Legislative Assembly for the ACT: 2003 Week 1 Hansard (30 January) . . Page.. 37 ..
MS TUCKER (continuing):
Mr Cornwell mentioned the school at Duffy. The census does not need to occur, or it should take into account collecting children. Ms Gallagher has assured me that those things are being looked at so that children can stay in their own community if that is what they desire.
The counselling being provided by the government is necessary. At a community meeting yesterday community service providers, Lifeline and such organisations talked about their good work in partnership with the government. I commend the way the community sector and the government have worked together and will continue to do so. One caution is that there are people slipping through the cracks. We need to deal with that.

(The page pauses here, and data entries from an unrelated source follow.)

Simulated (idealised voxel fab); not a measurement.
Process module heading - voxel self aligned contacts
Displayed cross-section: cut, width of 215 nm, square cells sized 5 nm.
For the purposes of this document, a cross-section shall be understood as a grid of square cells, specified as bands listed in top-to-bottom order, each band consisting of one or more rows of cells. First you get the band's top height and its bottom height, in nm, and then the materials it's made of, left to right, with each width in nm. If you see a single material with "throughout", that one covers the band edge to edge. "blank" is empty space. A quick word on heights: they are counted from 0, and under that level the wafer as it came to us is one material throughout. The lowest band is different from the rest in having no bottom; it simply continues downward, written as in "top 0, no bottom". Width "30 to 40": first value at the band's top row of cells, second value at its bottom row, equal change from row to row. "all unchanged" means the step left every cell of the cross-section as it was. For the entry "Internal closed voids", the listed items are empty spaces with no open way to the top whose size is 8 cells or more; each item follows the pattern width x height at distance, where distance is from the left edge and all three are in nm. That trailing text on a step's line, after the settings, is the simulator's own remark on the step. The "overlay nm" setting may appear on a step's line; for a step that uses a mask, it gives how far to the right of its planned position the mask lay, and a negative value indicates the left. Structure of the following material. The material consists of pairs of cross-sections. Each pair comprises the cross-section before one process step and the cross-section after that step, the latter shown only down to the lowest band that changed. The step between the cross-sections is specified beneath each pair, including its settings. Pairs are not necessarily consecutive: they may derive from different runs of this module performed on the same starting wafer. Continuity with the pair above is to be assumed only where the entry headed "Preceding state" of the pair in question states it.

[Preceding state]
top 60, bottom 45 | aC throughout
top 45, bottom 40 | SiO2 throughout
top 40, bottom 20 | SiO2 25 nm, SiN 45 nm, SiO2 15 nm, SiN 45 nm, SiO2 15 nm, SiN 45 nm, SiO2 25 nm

In the rebuilding it is important that houses be built according to a building code that takes account of the potential for future fires. Canberra is a city unlike all others. Without a doubt, we need to live more carefully in our environment and be cleverer in how we do it. If government works in collaboration with industry and the community, when we rebuild we can draw on the spirit-on the care for one another-that could be seen in this crisis.
MR HARGREAVES (12.40): I rise to add my comments concerning the tragic events which took place a short time ago. As many members will know, I was out of town when the disaster struck the ACT. I found out about the scale of the tragedy when I came back to Canberra on the Monday after that dreadful weekend.
Before coming to the Assembly, I worked in the department of education. Part of my role was to develop plans for evacuation and recovery centres, based on training that I received from Emergency Management Australia. The plan revolved around small, medium and large-scale disasters which may be visited upon Canberra. These included gas leakage, a terrorist attack, aircraft-oriented disasters, flooding in the event of Googong Dam rupturing and, of course, bushfires.
When I took to the streets on the Monday afternoon, I was struck by a number of emotions. Principal among them was the camaraderie and support neighbours were bringing to each other. This city without a soul took those victims to its bosom and smothered them in support. Another emotion expressed to me by people standing in the ashes of their homes was about the courage, professionalism and bravery of our frontline firefighters.
The community did not know or care about the difference between the professional firefighters and volunteers, ambulance officers or police men and women; they were all heroes. The people said that nothing could have stood in the way of this maelstrom, nothing could have been done that had not been done. They also expressed their grief, their despair and their hope in various ways. They cried, and I cried with them. They laughed, and I tried to laugh, too. But mostly they just talked and described not only their own experiences, but also the experiences of those around them. They told of individual acts of bravery. They marvelled at the selective nature of the fire. They told about the plight of pets and young kids and they told of their pain. They did not blame or seek to apportion responsibility or find scapegoats; they just got on with it.